# Getting Started with the Arize Platform - Investigating Embedding Drift

**In this walkthrough, we are going to ingest embedding data and look at embedding drift.** 

You are in charge of maintaining a sentiment classification model. This simple model will take online reviews as input and predict whether it was positive or negative.

In this scenario, you trained the model to work on movie reviews using the IMDB dataset. Once the model was released into production, hotel reviews from Trip Advisor were ingested in addition to the expected movie reviews. This may cause performance degradation on your model. 

Arize is able to surface the presence of this unexpected data, regardless of it affecting performance, by analyzing the embedding vectors associated with the reviews.

After the model has been trained and deployed, the inference data is stored here (in HDF5 format):
*   [Training Set](https://storage.googleapis.com/arize-assets/documentation-sample-data/embeddings/NLP/embeddings_IMDB_Movie_Reviews_train)
*   [Production Set](https://storage.googleapis.com/arize-assets/documentation-sample-data/embeddings/NLP/embeddings_IMDB_Movie_Reviews+TripAdvisor_Hotel_Reviews_prod)

These files contain actual label, review text, features, embedding vectors and more inference data (see dataframes below).

If you are familiar with sending data to Arize, it only takes a few more lines to send embedding data. If this is your first Arize Tutorial, we recommend that you do this other one instead: [Send Data to Arize in 5 Easy Steps](https://colab.research.google.com/github/Arize-ai/client_python/blob/main/arize/examples/tutorials/Arize_Tutorials/Quick_Start/Send_data_to_Arize_in_5_easy_steps_classification.ipynb)

#Step 0. Setup and Getting the Data

Our embedding offering is still under development so you will have to specify the SDK version of our release candidate.

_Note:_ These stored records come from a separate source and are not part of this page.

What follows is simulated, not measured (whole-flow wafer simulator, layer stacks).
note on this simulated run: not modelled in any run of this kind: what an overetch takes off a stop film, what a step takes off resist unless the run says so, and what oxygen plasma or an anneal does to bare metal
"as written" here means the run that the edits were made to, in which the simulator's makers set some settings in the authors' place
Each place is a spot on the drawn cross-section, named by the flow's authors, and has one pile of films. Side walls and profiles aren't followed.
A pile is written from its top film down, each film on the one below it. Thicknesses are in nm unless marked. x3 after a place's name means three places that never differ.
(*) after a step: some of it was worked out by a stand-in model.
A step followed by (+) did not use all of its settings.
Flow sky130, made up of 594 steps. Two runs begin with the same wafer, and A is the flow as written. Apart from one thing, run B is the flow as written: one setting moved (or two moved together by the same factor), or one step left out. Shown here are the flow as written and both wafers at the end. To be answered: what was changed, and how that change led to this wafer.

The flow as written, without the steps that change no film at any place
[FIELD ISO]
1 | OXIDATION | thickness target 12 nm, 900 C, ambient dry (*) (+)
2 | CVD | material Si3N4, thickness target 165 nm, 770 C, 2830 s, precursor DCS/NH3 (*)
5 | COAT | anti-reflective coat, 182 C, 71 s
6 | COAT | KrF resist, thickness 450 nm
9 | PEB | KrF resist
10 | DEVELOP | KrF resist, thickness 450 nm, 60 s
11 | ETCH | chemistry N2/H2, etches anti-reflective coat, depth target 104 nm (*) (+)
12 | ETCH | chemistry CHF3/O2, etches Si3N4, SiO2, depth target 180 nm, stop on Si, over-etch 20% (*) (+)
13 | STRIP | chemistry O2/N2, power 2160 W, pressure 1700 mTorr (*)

###Install Dependencies and Import Libraries 📚

In [None]:
!pip install arize==4.1.0rc0

import pandas as pd
from arize.pandas.logger import Client, Schema
from arize.utils.types import ModelTypes, Environments, EmbeddingColumnNames

## **🌐 Download the Data**
We have already got the data for you and broke it out into 2 pandas dataframes, training and production.

In [None]:
gcs_dir = "https://storage.googleapis.com/arize-assets/documentation-sample-data/embeddings/NLP/"
train_name = f"embeddings_IMDB_Movie_Reviews_train"
prod_name = f"embeddings_IMDB_Movie_Reviews+TripAdvisor_Hotel_Reviews_prod"

train_link = f"{gcs_dir:s}{train_name:s}"
prod_link = f"{gcs_dir:s}{prod_name:s}"

!wget $train_link
!wget $prod_link

train_df = pd.read_hdf(train_name, index_col=False)
prod_df = pd.read_hdf(prod_name, index_col=False)

## Inspect the Data 

In [None]:
train_df.head()

In [None]:
prod_df.head()

The _context_ feature has been added artificially to be able to locate the reviews that are coming from different sources, i.e., movie reviews and hotel reviews. 

In [None]:
prod_df[prod_df['context']=='hotels'].head()

# Step 1. Sending Data into Arize 💫
## Import and Setup Arize Client

The first step is to setup our Arize client. After that we will log the data.

Copy the Arize `API_KEY` and `SPACE_KEY` from your admin page shown below! Copy those over to the set-up section. We will also be setting up some metadata to use across all logging.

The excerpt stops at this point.